Patriotic history harmful to pupils; St George’s Day celebrations cancelled over spurious health and safety concerns; postal voting fraud on epidemic scale; Britain being carved up by Brussels into a set of regions of which the parts of some lie across the Channel.… With each day comes news of some fresh assault on the body-politic of this once great country.
What is the cause of this spiral of self-destruction into which Britain seems lately to have chosen to descend?
How could such a once justly proud nation so speedily have reduced itself to a herd of bewildered sheep being tamely led by a pack of Scottish sheep-dogs acting upon the silent whistles of some far-off European shepherd?
As the light of freedom and democracy grows daily ever dimmer on these shores, I am minded of some pertinent remarks on this subject made by C.K. Chesterton at the end of his book, What I Saw in America. At the very end of the final chapter, entitled 'The Future of Democracy', Chesterton observes:
"There is no basis for democracy except in a dogma about the divine origin of man. That is a perfectly simple fact which the modern world will find out more and more to be fact. Every other basis is a sort of sentimental confusion, fully of merely verbal echoes of the older creeds….The world cannot keep its own ideals. The secular order cannot make secure any one of its own noble and natural conceptions secular perfection. …
"So far as … democracy becomes or remains … Christian , … democracy will remain democracy. In so far as it does not, it will become wildly and wickedly undemocratic. Its rich will riot with a brutal indifference far beyond the feeble feudalism which retains some shadow of responsibility or at least patronage. Its wage-slaves will either sink into heathen slavery, or seek relief in theories that are destructive not merely in method but in aim; since they are but the negations of property and personality [-- post-modern deconstruction? DC].
"Eighteenth-century ideals, formulated in eighteenth-century language have no longer in themselves the power to hold those pagan passions back. … Men will more and more realise that there is no meaning in democracy if the universe has not a significance and an authority that is the author of our rights. Owls and bats may wander where they will in darkness, and for them as for the sceptics the universe may have no centre; kites and vultures may linger as they like over carrion, and for them as for the plutocrats existence may have no origin and no end; but it was far back in the land of legends, where instincts find their true images, that the cry went forth that freedom is an eagle, whose glory is gazing at the sun."
It seems these days it is only the eagle that any longer does. The lion and unicorn are far too busy watching Big Brother.

Comments (4)
I think you all miss the point. Chesterton (and I assume therefore David) is saying Christianity is the root of England's culture and only a return to true Christianity can revive its culture. I agree but this places the need for personal change as well as social change. But without the 'cult' (i.e. common worship of God) there can be no 'culture'.
Posted by ChrisC | May 6, 2008 3:08 PM
Posted on May 6, 2008 15:08
David,
This self-destruction has been a long time in the making. Its seeds were planted long ago. We are merely reaping the harvest.

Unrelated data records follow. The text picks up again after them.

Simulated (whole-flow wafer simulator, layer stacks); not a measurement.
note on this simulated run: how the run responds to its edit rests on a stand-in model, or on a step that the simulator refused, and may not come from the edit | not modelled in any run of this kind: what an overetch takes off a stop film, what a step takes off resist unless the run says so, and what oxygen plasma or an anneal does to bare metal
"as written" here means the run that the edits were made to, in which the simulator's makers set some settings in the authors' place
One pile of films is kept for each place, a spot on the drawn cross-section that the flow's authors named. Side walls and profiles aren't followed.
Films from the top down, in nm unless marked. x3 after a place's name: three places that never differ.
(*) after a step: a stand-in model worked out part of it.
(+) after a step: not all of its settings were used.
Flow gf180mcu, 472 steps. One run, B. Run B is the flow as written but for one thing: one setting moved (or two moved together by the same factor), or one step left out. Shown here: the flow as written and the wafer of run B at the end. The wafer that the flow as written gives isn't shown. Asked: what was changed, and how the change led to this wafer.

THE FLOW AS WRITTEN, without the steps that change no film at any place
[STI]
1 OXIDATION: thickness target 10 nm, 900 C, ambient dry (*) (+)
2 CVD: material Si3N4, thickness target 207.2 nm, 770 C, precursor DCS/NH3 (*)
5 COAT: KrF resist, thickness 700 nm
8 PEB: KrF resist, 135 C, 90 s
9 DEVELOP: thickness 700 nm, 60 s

The basis of society is the family. Without the family a society or country cannot reproduce itself physically or spiritually or culturally. Since most white children are born outside marriage and most white marriages end in divorce, the English will soon become extinct.
Posted by William | April 30, 2008 8:41 PM
Posted on April 30, 2008 20:41
We have become acquiescent.
We have succumbed to the Europhiles, the multiculturists, the PC-mongers; we have become servile to government.
We have traded our freedoms for an easy life, for food on the table, for holidays abroad, for the trappings of a modern comfortable society.
Finally, great Britain UK has lost its self-belief in its willingness to accommodate alien cultures and values, to give succour to tyrants and terrorists, lest we offend.
Posted by mike | April 29, 2008 7:35 PM
Posted on April 29, 2008 19:35
To quote the Bard:
"Come the three corners of the world in arms, and we shall shock them; naught shall make us rue, if England to itself be but true."
The centuries since that speech was penned have surely helped to confirm its accuracy. As the historian, Paul Johnson, has pointed out, in his history of the English race, "The Offshore Islanders", there was nothing certain about our survival, there were a dozen points in our past where we simply [could] have become one more extinct people, as with so many other groups in history.
As Johnson points out, once upon a time, the English language was simply the tongue employed by the inhabitants of an out-of-the-way island, separated from the European mainland. French, Italian, and Latin were the languages of diplomacy, science, commerce, etc.
The difference between what our language was then, and what it is now, is a measure of our achievement and our potential.
As John Milton said, speaking after a civil war in which a belief in our decline had led us to take the unprecedented step of trying and executing the King, the English are not below the highest point to which the human capacity can soar to (I cannot guarantee that the phrasing is correct, but the sense certainly is).
Those who learn something from history can go on making it.